AN ALSO-RAN
HEAD OF STATE
Rock in a hard place.
Running time: 95 minutes. Rated PG-13 (mild profanity, some sexuality and drug references). At the E-Walk, the Chelsea, the Union Square, others.
IT’S one thing for Chris Rock to do a brilliant standup routine imagining mass panic among white Americans at the prospect of a black man being elected president.
But actually depicting this concept on film as the director, as well as the star, of the inept and unfunny “Head of State,” requires a different set of skills which Rock is sorely lacking.
Based on Rock’s awkward performances, it’s anybody’s guess why DreamWorks thought the comic was remotely ready to step behind the camera – much less why studio suits thought this toothless political satire (written by Rock and his frequent collaborator Ali LeRoi) was worth filming.
Rock plays Mays Gilliam, a financially struggling, obscure District of Columbia alderman whose grasping girlfriend (Robin Givens) has dumped him after pegging him for a loser.

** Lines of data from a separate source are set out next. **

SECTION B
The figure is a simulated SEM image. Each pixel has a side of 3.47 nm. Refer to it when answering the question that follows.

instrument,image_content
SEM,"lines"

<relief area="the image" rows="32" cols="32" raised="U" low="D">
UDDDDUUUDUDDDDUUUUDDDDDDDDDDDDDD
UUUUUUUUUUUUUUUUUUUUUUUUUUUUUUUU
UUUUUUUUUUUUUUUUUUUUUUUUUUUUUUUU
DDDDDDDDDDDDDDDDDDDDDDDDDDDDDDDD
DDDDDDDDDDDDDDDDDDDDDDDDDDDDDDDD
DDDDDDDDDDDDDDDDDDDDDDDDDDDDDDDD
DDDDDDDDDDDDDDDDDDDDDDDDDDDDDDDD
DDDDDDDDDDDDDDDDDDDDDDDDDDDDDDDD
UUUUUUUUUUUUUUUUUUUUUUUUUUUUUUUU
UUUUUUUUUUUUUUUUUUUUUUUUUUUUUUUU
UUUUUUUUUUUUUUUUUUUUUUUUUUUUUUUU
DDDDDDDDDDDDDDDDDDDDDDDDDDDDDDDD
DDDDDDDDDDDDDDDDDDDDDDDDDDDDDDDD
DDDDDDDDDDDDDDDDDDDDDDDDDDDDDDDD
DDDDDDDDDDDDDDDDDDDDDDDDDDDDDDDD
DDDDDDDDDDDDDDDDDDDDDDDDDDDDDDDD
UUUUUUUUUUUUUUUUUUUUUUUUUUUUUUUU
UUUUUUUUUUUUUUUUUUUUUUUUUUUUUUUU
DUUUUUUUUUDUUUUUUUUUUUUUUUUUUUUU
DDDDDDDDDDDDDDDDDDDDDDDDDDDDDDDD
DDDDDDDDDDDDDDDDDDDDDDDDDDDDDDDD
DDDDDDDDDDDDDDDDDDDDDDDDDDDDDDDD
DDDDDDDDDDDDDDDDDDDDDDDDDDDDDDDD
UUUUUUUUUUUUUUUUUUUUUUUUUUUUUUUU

But after he makes the headlines for rescuing a woman from a burning building, powerful Senator Arnot (James Rebhorn) taps Mays as a last-minute replacement for the party’s presidential candidate, who died when his plane collided with one carrying his running mate.
Arnot wants Mays to lose to set up his own presidential run in four years against the likely winner, the sitting vice president whose main claim to fame is he’s Sharon Stone’s cousin.
(Stone wisely doesn’t show up – nor do Hillary Clinton and the other pols whose names are mentioned jokingly in the opening credits.)
Mays tanks at first in the polls, but he suddenly starts gaining momentum after he throws away the script for a speech and launches into an impromptu standup routine about social injustices in America.
It also helps when he enlists his older brother Mitch (Bernie Mac, whose role is much less prominent than the ads would have you believe) as his running mate – because no one else wants the job.
The sloppily shot, crudely edited “Head of State” fails as satire, for starters, because of its utter disconnect from any kind of reality – for starters, Mays is apparently a black Republican in inner-city D.C.
Rock can be one of the sharpest political comics around, but he seems benumbed when he’s not behind a lecturn – his love scenes with a gas station attendant (Tamala Jones) are particularly groanworthy.